When you look at life from a vocation point of view, you will begin to see more similarities in the vocation of  parent and that of a priest.  Yes, children grow up and the role of a parent changes.  Do you ever stop worrying and supporting them?  If your adult married daughter called you at 3am would you not go to her if it was needed’?

Long Hours

Your job may be a sales manager which is a full time position and then some at certain times of the year.  If you have ever been in a “salaried” position you know that never means a 40 hour work week.  We have a family member who is a tax accountant whom we rarely see between January and the end of April.  As a corollary, no, you probably are not going to see your son the priest between Palm Sunday and Easter.

Do you realize that priests are required to have time off and even go on vacation as well as retreat?   To remain effective in any role, you need time off to relax, pursue hobbies. play sports and spend time with family and friends.  The church is wise enough to know that no one can function in any role without balance.

fireman helping in floodBoth my husband and I work in what are considered “helping” professions.  My husband works far more than 40 hours per week, but loves his job and finds it fulfilling.  At times, he works crazy long hours, but does so with the knowledge that he is helping others.


When you find meaning and purpose in your work, the long hours don’t seem like such a burden.  Knowing that you are making a difference helps you to push through the times of fatigue  and stress.  What you do becomes who you are.

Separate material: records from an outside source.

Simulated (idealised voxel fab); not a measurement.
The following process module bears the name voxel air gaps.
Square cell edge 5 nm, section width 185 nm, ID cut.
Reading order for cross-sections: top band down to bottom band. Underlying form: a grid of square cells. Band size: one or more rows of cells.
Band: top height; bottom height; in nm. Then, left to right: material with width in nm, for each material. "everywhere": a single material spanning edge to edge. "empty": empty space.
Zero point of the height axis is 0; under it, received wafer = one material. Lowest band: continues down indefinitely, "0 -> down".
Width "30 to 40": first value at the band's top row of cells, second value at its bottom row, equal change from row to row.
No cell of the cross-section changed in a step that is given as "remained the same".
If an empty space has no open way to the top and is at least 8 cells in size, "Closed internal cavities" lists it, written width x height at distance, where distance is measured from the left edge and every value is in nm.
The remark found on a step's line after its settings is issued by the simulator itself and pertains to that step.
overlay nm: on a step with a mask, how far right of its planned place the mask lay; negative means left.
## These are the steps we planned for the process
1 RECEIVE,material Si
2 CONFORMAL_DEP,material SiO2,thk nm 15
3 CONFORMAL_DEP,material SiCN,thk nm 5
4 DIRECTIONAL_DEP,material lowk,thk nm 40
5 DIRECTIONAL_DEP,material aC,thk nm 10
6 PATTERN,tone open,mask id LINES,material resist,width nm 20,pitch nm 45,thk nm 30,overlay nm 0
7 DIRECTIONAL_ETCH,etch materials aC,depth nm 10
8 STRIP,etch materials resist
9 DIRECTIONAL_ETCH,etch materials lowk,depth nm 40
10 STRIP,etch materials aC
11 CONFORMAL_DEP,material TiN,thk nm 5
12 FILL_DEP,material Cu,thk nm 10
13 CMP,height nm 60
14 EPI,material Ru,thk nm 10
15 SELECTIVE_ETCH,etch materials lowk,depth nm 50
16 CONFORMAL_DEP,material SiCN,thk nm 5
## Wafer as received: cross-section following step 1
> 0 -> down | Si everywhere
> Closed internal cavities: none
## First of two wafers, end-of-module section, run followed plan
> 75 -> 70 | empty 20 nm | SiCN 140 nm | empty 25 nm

Over the years, both my husband and I have had periods of unemployment with the changing economy.  When supporting a family, unemployment creates tremendous stress and anxiety which only escalates with time.  Growing up, our children have seen the positive and negative impact this can have on day to day life in the family.

It is funny now to think that if our son does becomes a priest, he will never be laid off or down sized for lack-off work!

Please know the authors of the blog pray daily for parents of discerning sons & daughters to find understanding and peace.